[For the original treatise on the whether 1914 was
the start of Christ’s presence, see this post.]

I was talking with a long-time friend a couple of days ago who served with me many years back in a foreign assignment.  His loyalty to Jehovah and his organization is well known to me.  In the course of the conversation, he admitted that he didn’t really believe our latest understanding of “this generation”. That emboldened me to broach the subject of the many date-related prophetic fulfillments we hold to have occurred in the years following 1914. I was quite surprised to learn that he didn’t accept most of these interpretations either. His only holdout was 1914. He did believe 1914 marked the beginning of the last days. The concurrence of the start of World War One was just too enticing for him to dismiss.
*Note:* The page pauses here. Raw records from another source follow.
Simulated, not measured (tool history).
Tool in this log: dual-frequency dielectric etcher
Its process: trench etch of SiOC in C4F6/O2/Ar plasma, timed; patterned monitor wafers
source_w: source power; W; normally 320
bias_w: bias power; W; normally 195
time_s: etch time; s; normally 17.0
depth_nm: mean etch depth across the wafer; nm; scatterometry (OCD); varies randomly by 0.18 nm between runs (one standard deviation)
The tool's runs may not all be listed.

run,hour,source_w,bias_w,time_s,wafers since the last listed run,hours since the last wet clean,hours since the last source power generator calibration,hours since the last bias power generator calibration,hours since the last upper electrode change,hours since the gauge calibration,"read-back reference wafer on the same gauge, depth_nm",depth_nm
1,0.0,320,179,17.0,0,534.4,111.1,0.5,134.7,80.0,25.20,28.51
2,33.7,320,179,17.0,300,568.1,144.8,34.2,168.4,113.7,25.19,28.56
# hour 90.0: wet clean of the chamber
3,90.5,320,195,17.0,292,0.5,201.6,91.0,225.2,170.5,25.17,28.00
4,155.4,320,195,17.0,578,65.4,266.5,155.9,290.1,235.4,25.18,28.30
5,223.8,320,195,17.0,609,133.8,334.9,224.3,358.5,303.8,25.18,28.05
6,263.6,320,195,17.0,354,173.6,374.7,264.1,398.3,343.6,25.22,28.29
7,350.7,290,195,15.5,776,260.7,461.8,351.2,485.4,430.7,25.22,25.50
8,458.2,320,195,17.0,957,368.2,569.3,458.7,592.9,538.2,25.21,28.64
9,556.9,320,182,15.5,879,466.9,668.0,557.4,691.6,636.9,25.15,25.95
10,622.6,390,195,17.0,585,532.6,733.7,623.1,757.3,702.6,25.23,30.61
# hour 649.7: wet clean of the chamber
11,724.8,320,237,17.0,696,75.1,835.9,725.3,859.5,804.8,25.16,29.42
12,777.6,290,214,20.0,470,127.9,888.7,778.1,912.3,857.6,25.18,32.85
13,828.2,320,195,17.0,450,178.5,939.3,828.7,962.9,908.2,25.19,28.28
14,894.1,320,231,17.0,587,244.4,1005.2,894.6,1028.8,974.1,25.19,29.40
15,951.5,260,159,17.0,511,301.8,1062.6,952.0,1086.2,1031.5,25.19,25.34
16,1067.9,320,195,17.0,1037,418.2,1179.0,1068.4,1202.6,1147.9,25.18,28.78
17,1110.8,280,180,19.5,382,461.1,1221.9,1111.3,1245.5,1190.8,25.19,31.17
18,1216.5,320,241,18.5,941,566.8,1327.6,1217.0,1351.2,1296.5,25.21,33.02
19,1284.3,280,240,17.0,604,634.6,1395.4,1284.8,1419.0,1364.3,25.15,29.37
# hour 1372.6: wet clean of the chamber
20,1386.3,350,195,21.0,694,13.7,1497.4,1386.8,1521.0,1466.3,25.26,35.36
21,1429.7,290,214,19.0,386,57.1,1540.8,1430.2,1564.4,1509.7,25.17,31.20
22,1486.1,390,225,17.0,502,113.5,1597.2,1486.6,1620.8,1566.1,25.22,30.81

I confess that it took me a while to overcome that bias. One doesn’t like to believe in coincidences, assuming it even was a coincidence. The fact is, we are constantly bombarded with reinforcement for the idea that 1914 is prophetically significant; marking, as we believe, the beginning of the presence of the Son of Man. So I thought it was wise to revisit our position on 1914, this time from a slightly different viewpoint. I figured it might be useful to list all the assumptions we have to make before we can accept our interpretation involving 1914 as true.  As it turns out, there is quite a litany of them.

Assumption 1: Nebuchadnezzar’s dream from Daniel chapter 4 has a fulfillment beyond his day.
The book of Daniel makes no mention whatsoever of any fulfillment beyond his day.  There is no indication that what happened to Nebuchadnezzar is some type of prophetic drama or minor fulfillment to a major future antitype.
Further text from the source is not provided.